Tonight from 7 to 9 p.m., Cecil S. Giscombe will give the University community a taste of a lost art — poetry — with a reading of his own work in 205 Smith Hall.
Giscombe is the latest featured writer of the Bankhead Visiting Writers Series, an initiative of the University’s English department that brings world-renowned writers to Alabama’s campus. The program has given English graduate students opportunities to expand their creative horizons.
“Picking the minds of these great writers has been invaluable,” said Curtis Rutherford, a creative writing graduate student concentrating in poetry. “In a creative enterprise like poetry, you benefit most in an environment where ideas can be bounced around, so it’s good to talk to people.”
Giscombe, a professor at the University of California Berkeley, has spent the last two days teaching Alabama graduate students. Field trips — perhaps a method of learning forgotten by most college students — are integral parts of his teaching.
“You have to leave the safety of the classroom,” Giscombe said. “You never know what will happen during an open-ended field trip. Disasters can even happen.”
Giscombe uses field trips primarily as a tool for retracing the steps of past writers. While he and his students at Berkeley were reading “The Dharma Bums” by Jack Kerouac, they traveled to Yosemite, retracing the steps of Kerouac and Gary Synder.
“Going over there to the mountain was a homage to Kerouac and Snyder,” Giscombe said. “It was worth doing then; it’s worth doing now.”
This week, Giscombe and his new Alabama students visited the Tuscaloosa Amtrak Station. He said he believes public transportation is an interesting source of inspiration for creative writers.
“Trains come with a lot of sexual stuff — a lot of racial stuff, too,” Giscombe said. “People are in close proximity, and it’s a slow trip to their destination.”
As a poet and professor, Giscombe is a strong supporter of liberal arts education. He says economic forces have pushed our country’s educational focus in a direction away from our literary past.

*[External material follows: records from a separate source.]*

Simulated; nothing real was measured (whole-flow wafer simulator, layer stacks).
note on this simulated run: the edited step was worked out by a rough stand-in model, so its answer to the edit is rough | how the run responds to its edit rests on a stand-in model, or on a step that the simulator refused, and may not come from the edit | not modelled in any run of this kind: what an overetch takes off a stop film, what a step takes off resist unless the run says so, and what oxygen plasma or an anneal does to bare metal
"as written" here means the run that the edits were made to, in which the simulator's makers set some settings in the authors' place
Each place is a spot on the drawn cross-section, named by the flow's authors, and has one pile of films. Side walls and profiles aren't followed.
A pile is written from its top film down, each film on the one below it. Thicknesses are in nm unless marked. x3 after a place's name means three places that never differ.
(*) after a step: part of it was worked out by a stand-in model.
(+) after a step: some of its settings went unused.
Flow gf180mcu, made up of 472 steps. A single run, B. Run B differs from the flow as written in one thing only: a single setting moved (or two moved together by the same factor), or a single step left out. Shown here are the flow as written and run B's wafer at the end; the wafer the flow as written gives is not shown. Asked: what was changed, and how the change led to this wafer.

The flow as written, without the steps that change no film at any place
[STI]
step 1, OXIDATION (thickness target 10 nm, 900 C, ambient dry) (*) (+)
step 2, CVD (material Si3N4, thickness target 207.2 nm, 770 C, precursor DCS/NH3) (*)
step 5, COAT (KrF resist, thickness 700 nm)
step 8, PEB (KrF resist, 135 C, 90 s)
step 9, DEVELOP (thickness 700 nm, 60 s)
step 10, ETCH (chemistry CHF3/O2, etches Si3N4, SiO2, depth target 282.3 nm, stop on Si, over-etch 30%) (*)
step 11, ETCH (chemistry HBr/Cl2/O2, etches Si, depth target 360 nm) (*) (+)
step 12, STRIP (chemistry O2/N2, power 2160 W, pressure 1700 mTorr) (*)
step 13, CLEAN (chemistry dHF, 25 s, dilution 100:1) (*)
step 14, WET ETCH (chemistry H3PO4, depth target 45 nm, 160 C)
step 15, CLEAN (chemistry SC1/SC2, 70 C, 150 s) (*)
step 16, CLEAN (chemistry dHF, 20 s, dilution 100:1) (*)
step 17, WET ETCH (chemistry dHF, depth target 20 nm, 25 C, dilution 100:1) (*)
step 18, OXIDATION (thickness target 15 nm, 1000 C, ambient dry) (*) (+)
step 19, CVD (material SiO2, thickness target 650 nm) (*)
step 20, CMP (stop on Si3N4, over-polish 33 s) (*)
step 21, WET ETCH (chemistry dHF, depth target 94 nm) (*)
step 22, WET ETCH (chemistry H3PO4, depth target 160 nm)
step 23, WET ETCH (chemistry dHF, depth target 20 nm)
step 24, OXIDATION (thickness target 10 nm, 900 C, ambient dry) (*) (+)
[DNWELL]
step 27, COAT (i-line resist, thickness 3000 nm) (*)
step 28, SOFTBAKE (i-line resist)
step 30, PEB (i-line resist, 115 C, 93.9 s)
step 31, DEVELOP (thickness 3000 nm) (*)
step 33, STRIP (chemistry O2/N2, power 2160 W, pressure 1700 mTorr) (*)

“Our desire to keep up with China has us training students to pass exams and be proficient in technology,” Giscombe said. “In doing so, I think we bypass the humanities.”
Though disappointed with the current system, he isn’t calling for a reversion back to the days of Longfellow. After all, times are simply different, whether for better or worse.
But Giscombe said he believed people need to create new means for poetry to find pedestals. Proficiency in technology may be the art form’s savior.
“There is no cash value for the best stuff in the world — like poetry,” Giscombe said. “And a lot of it’s on the Internet.”
The professor does his part in making poetry widely available by giving “Mixed Blood,” one of his publications, away to libraries. Increasing poetry’s accessibility and encouraging young people to read it may help teach forgotten lessons.
“Poetry encourages us to understand that life is very complex,” Giscombe said. “It ain’t simple; it’s messy. Poetry wallows in that.”